Is there a way to differentiate between the suffix A and suffix B rear axles?
I looked at that. Home made roof. Firewall shagged. Wasp nests in the head ports. Original carby tho. Solex. No exhaust manifold. I was thinking about getting it for the tub but the one ive got is better. I couldnt really justify the asking price for what i thought it was worth. Good for parts tho i thought. Good on ya.![]()
Is there a way to differentiate between the suffix A and suffix B rear axles?
Not that i know of. They are mostly all the same as far as i know.
I know there were differences in front axles. The swivel pins were different but due to them being assembled in Aust the cut off points were very blurred so to speak
The simple answer is to look at the number stamped on the axle (if you can find it).
Looking at the parts book, although it distinguishes the change by vehicle suffix not axle suffix, it seems that there are differences, although it is likely not all happened at the same time. These include the change from BSF to UNF for the spcial bolts mounting the differential to the axle housing (and probably elsewhere as well), and changes to the arrangements for preload on the pinion bearings.
However, it will be hard to see the difference between the two axles and they are fully interchangeable, although some of the parts may not be.
The only major change was for vehicle suffix H which went to the Series 3 axle. Note that for 109 Series 2a the salisbury axle was an option from about suffix F. Also note that 88 and 109 axles are not interchangeable - the 88 springs are under the chassis, the 109 springs are next to it!
And add the usual rider - your 2a is around 50-60 years old, and unless you have documented history, you never know whether the axle assembly (or anything else) is what it had when it left the factory!
John
JDNSW
1986 110 County 3.9 diesel
1970 2a 109 2.25 petrol
Found it....
And on the original axle as well, but the rust made this tricky.
The punching on both axles is pretty light.... not obvious.
In trying to buy new bearing sets, all the suppliers seem to offer a ‘suffix A’ or ‘suffix B’ option. This change occurred in 1964 it seems ( but I assumed these new axles wouldn’t make it over here for a few more years)
But, there must be a difference as Type A bearings are 3x the price of type B.
Today work progressed on the chassis. Pushed Sid outside and went all over the back end with a wire wheel before finishing the nooks and crannies with a sand blaster.
Worked really well and he’s ready for a coat of converter and primer.

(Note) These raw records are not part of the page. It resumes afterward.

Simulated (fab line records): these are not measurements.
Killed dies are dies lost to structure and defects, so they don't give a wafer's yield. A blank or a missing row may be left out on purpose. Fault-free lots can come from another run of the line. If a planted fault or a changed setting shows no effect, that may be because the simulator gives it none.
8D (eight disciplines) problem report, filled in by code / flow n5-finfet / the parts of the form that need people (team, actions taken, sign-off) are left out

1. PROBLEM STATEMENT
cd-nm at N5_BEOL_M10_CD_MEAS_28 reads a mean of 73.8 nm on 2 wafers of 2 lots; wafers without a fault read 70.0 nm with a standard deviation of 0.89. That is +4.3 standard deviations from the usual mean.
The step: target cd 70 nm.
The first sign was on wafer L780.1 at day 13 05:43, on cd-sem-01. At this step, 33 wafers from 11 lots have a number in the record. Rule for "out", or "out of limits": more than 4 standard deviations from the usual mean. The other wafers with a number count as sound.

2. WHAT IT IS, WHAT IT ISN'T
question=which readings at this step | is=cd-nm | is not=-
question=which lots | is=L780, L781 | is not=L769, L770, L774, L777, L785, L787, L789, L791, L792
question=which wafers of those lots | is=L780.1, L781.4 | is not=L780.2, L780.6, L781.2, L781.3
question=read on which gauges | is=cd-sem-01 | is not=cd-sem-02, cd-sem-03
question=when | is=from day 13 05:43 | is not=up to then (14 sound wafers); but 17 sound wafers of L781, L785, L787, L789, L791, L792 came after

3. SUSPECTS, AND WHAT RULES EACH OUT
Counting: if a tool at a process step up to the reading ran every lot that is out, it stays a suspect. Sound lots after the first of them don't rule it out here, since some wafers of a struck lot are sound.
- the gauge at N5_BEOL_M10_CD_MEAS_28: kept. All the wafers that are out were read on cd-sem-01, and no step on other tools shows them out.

Back axle and springs have now been cut off ready for removal. I was going to refurb the springs, but wondering if it’s worth it. Wife is keen to use the spare tub for a trailer, so old springs could go on that.
The spare landy has had the springs modified, removing 5 leafs so it’s scraping the floor at the back.
The spare has cleaned up well, chuffed. Body great, chassis about 80%. Original air filter and carb are a bonus as is the seat box and floors. Even found the original starter handle.
Interesting- according to my parts book the wheel bearings remained the same throughout S2a production. But they did change during late S3 production, and the older ones are more expensive. I wonder if they are confusing S3 and S2a.
Swivel bearings changed in early S2a production, but no changeover date is quoted. The early cone bearings are best replaced with the later railko bushes, but it is not a simple change.
John
JDNSW
1986 110 County 3.9 diesel
1970 2a 109 2.25 petrol
I thought the same, the original parts manual doesn't show a difference, only referring to part 219550. That though rarely comes up on sites. But in searching all of the major parts sites, Ashcrofts, British Auto, Craddocks, Paddocks, Bearmach, etc..... all state that the cheaper bearing is 1965 on or 'suffix B' axles. It affects both the inner and outer pinion bearings and the cost difference for each is about 3x.
Can't find any information on why or what the material difference is. Only thing that perhaps comes to mind is the position of the oil seal but that would only affect the outer bearing.
Thought process today is to leave the pinion bearings well alone and just replace the carrier bearings (as these are the only ones with damage). the pinion bearings are unmarked and running smooth and there's no play or run out when in place. I have a grand total of 5 differentials in my possession so I can take time to refurbish another while this one is on the car.
Interesting, digging into this first diff, the unit has been rebuilt before. I can't find the source of the large cast lump of metal, but markings on the inside of the case suggest something came loose so I think it might be leftover from that event. The carrier bearing that has failed I think is one of the replacement parts as it's a Timken.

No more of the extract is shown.